What is even more depressing is the way in which the two main parties, the DUP and Sinn Fein, continually blame each other for a lack of progress, but people are not putting up with such arrogance.
We can see through these pretensions, and it does not take a political genius to understand that both sides are to blame. To claim otherwise is clearly to add insult to injury.
For many weeks now people on all sides have been pointing to the many extra problems caused by the deadlock at Stormont. The lack of decision-making is stalling any progress in dealing with the huge challenges in the NHS, education, infrastructure, heritage-related issues and in many other areas where movement badly needs to be made.

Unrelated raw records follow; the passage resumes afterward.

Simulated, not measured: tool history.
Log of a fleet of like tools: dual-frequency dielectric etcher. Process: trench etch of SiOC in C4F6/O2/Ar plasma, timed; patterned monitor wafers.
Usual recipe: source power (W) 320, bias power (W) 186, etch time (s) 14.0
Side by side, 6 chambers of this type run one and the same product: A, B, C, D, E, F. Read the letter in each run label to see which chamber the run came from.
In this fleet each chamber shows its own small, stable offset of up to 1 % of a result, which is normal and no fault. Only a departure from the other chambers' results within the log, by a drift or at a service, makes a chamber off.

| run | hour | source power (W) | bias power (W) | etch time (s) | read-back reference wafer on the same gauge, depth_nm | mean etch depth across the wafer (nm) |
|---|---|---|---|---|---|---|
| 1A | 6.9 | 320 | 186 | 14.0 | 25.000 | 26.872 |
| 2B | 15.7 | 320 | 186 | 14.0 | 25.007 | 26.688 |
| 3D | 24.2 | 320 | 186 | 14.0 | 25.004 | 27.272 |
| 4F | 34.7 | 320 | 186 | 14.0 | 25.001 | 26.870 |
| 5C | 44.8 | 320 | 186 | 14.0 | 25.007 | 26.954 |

So, effectively, we are leaderless.
One example of individual frustration at the political impasse is that of the hotelier Bill Wolsey, who says he will not invest any more money here until Stormont provides some degree of stability to Northern Ireland. However, until now there have been no large-scale protests from voters on all sides who are sick and tired of our politicians sitting on their hands rather than sitting at Stormont.
People are entitled to ask why the population here is not demanding good government, which is a basic human right for everyone.
The politicians have been living in such a bubble, and getting away with it, that they may no longer want to face up to the reality that they are failing their people, and taking money which they have not earned.
The situation is further complicated by the Brexit negotiations, and there is evidence that the main parties here do not wish to make any decisions until they know the outcome.
This is a dangerous policy that allows others to take advantage of a political vacuum.
Senator George Mitchell, one of the major architects of the Good Friday Agreement, warned of those dangers when he visited Northern Ireland last week.
So where do we go from here? We are now moving to the end of the summer holiday season when most people, from schoolchildren to professionals, commercial leaders and others, are literally getting back to business.
Is it too much to ask our politicians to do the same? The absence of an Assembly at Stormont is impacting on our lives in all sorts of ways, not least economically, where experts talk about a possible £230 million shortfall, which we can ill-afford.
We are now coming to a crucial phase in Brexit, with its enormous ramifications for all of us.
Therefore it is imperative that the Government tries to establish if there are any grounds for political progress here and, if so, there should be talks immediately.
If not, then there is a strong moral obligation on London to put in place new arrangements for the governance of Northern Ireland so that the welfare of all our people can be safeguarded.